South Africa will use mobile generators to provide power for soccer stadiums hosting the 2010 World Cup while overburdened state utility Eskom [ESCJ.UL] will act as a backup, the power company said on Tuesday.

South Africa’s Minerals and Energy Minister Buyelwa Sonjica assured a FIFA delegation this week that the government would supply the 3.4 million litres of liquid fuel required to run the generators at the stadiums.

Eskom has struggled to meet rising electricity demand in Africa’s biggest economy this year, owing to a lack of investment in new power generation capacity. The government has insisted that there will be no power blackouts during the world’s biggest soccer bonanza.
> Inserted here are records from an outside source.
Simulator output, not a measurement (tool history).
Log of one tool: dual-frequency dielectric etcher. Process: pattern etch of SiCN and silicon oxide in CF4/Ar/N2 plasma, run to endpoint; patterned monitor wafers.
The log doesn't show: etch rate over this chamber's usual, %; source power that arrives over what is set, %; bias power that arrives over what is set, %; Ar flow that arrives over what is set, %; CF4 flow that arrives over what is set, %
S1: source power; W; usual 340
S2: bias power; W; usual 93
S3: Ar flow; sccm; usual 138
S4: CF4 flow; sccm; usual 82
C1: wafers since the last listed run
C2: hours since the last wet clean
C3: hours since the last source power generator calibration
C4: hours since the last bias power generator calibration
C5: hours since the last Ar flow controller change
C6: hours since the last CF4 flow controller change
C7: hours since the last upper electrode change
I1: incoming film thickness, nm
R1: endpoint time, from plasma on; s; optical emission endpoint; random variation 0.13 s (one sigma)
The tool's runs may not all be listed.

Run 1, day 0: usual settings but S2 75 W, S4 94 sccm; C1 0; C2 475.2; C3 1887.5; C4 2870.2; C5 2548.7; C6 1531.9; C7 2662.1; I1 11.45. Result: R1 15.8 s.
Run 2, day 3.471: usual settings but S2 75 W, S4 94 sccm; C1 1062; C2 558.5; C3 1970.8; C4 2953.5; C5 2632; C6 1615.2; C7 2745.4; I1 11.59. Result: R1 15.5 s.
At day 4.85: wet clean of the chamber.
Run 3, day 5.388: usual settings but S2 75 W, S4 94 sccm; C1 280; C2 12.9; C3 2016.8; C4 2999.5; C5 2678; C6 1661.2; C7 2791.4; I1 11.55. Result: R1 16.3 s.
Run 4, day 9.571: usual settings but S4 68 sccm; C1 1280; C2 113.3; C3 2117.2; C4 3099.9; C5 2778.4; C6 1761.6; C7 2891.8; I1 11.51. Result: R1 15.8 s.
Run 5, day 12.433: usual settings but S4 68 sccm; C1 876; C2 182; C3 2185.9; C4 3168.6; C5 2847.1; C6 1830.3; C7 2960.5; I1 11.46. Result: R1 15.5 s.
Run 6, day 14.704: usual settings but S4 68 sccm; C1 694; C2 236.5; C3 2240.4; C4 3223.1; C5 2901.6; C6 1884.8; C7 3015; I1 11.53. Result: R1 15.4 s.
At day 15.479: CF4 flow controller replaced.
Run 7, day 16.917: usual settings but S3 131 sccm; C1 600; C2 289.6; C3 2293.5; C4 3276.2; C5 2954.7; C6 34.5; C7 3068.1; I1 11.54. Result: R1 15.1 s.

Some 136 million rand ($13.50 million) has been set aside for cities hosting the soccer spectacle to build substations to boost electricity supply, especially near the stadiums, the government’s news service reported.

Eskom estimates it will have to import some 700 megawatts of power for the World Cup’s duration, Johnny Dladla, the head of Eskom’s 2010 task team told Reuters.

The utility will also establish local command centres which will regulate and supervise the electricity supply. It has found that some 170 megawatts were needed to host each game with an average of 53,000 people attending.

“We have factored these figures into our planning and also taken account of the fact that the World Cup will be held in South Africa’s winter,” Dladla said in an emailed statement.
His unit was looking at potential risk areas and will be running test scenarios, with the final one during the FIFA Confederations Cup held next year.

“We are confident that we are doing everything humanly possible. Our scenario planning has taken account of many factors that could impact on the event,” Dladla said.

“We believe that at this stage we are on track to a successful 2010.”

Eskom has been rationing electricity since January, when the national grid nearly collapsed, leading to a five-day shutdown of mines and raising questions about South Africa’s ability to host the World Cup in two years’ time.

As a member of the Southern African Power Pool (SAPP), Eskom has also asked the 16 member countries for backup supply, and to reduce their electricity use during the event. It also has requested them to refrain from routine maintenance shutdowns.

Dladla said Eskom has been in touch with countries who have hosted the event previously to assess the challenges the South African utility might encounter.

In a long-term solution to end the country’s power shortage, Eskom has embarked on a 343 billion rand power investment programme over the next five years, well after the World Cup.